Law enforcement are out on the road cracking down on drunk drivers every day, but once they stop an offender, take his or her blood alcohol concentration (BAC) via blood, urine, or breathalyzer, and book the individual, processing that offender’s driving under the influence (DUI) conviction moves onto other agencies.
DUI penalties like driver’s license suspensions are decided when the offender appears in court, but what happens if that individual doesn’t appear in court in a timely fashion? That’s what’s happening in Oklahoma right now, and the Oklahoma Court of Civil Appeals has ruled that because the Department of Public Safety didn’t schedule over twenty DUI cases, those driver’s license suspensions should be dismissed.
The Department of Public safety stated that one of the main reasons why there is a delay in processing driver’s license suspensions is because there’s such a backlog. Some hearings have been delayed up to nineteen months, and it generally takes twelve months from the time the request for a hearing is made until the individual is seen.
How does this affect the drunk driving offender? Turns out, they might get to keep driving. Although that driver will have been given notice that he or she will lose their driver’s license, that suspension doesn’t kick in for thirty days after the notice of suspension. If the driver requests an administrative hearing within fifteen days of receiving the notice, he or she can keep driving until their hearing date. If that hearing doesn’t happen for a year, that driver is free and clear to get behind the wheel for that time period.
Although this court decision isn’t going to have any bearing on whether these offenders receive a DUI conviction, it could result in a lot of other Oklahoma driver’s license suspensions being thrown out.
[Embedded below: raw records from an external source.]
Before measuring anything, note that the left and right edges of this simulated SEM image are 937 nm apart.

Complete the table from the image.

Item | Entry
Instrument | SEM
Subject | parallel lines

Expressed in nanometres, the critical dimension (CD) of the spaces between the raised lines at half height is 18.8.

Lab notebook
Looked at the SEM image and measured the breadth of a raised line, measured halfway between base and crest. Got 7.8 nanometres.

One of the obvious solutions to this problem is to follow the lead of a state like Texas. In Texas you can obtain an ignition interlock immediately following your arrest. You don’t have to attend a hearing and you can keep driving normally just as long as you drive with your ignition interlock and you are sober.
With Oklahoma only requiring ignition interlocks for first offenders with a BAC over .15, it might be something state lawmakers want to look into. It gives offenders an immediate way to keep driving, eliminates the loophole of requesting an administrative hearing and putting off driver’s license suspensions, and clearing the backlog of court cases could help the Department of Public Safety focus on other issues.